The cover shown is of the anthology that Ren Qing's story, a 2023 Hugo Short Story Finalist, is published. It's available on Amazon.
A woman has just received the corpse of her soldier son's body, and the notification of his death. Except, the corpse isn't really a corpse. It's an animated synthetic body, containing the partial, damaged, memory of her son. There was apparently brain damage when he was killed, so the memory transferred to the chip that now resides inside the "corpse" is incomplete and slow to activate.
But the woman recognizes her son, and tends and cares for him over the next days, as the memory strengthens and he becomes, if not the quite the son she remembers, more functional, and supportive of his mother as she is of him.
Unfortunately, he also becomes more alarming, and more resented, by their villager neighbors. The woman is not the only person who has lost a son in the terrible war; why is she the only one who has gotten hers back, even partially? And what is he really? A monster? A demon? A threat to the whole village? That last fear comes from the "corpse" looking at a man doing something and warning him against an accident, an accident the man subsequently has.

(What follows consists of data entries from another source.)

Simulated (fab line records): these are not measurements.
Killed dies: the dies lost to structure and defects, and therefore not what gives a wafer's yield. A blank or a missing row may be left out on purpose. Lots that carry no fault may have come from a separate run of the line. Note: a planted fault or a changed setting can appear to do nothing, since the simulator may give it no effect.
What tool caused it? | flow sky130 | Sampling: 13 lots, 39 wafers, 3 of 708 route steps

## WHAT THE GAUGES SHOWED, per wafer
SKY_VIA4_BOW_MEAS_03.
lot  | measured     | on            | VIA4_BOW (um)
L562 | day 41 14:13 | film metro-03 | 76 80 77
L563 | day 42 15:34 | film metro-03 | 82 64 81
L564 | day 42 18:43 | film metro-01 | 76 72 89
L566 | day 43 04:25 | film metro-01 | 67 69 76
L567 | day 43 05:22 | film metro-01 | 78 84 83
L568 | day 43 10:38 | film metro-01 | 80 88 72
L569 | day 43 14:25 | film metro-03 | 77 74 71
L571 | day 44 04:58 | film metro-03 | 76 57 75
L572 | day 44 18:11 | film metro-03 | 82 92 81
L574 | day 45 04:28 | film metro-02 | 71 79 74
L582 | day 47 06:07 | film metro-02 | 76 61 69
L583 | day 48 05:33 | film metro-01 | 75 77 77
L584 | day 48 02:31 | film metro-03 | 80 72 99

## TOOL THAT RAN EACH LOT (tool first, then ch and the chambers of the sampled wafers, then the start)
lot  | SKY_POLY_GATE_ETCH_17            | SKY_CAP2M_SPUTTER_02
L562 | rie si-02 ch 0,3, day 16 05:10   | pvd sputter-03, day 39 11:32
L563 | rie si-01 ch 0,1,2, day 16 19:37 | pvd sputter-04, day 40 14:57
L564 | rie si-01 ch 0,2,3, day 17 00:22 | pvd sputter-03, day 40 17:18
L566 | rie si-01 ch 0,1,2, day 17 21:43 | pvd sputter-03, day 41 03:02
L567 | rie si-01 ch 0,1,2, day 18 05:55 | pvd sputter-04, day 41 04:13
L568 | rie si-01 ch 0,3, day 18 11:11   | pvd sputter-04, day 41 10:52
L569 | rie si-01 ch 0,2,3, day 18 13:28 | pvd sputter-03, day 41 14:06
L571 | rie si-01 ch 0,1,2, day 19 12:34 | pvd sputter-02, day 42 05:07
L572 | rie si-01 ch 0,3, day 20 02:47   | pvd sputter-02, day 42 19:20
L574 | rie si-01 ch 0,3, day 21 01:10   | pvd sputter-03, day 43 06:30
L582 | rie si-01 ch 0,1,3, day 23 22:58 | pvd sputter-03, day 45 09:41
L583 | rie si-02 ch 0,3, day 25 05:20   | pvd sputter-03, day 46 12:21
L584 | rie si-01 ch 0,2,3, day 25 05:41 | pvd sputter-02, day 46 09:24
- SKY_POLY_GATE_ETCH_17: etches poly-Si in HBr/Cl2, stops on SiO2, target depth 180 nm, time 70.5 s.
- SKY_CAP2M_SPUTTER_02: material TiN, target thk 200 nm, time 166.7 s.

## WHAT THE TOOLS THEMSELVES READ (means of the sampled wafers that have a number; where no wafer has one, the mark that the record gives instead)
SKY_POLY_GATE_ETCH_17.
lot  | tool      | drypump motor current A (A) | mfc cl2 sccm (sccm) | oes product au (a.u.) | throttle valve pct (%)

The villagers grow hostile and dangerous. A technician from the government comes to tell the woman the "corpse" is only with her temporarily.
The "corpse" is very strong. Abnormally strong. And he doesn't want to leave his mother.
This isn't guaranteed to end well.
The characters are interesting, and the village feels like a plausible rural village. The developments get increasingly interesting. This is a solid, enjoyable story, if not quite up to the level of some of the others.
I received this story as part of the 2023 Hugo Voters Packet.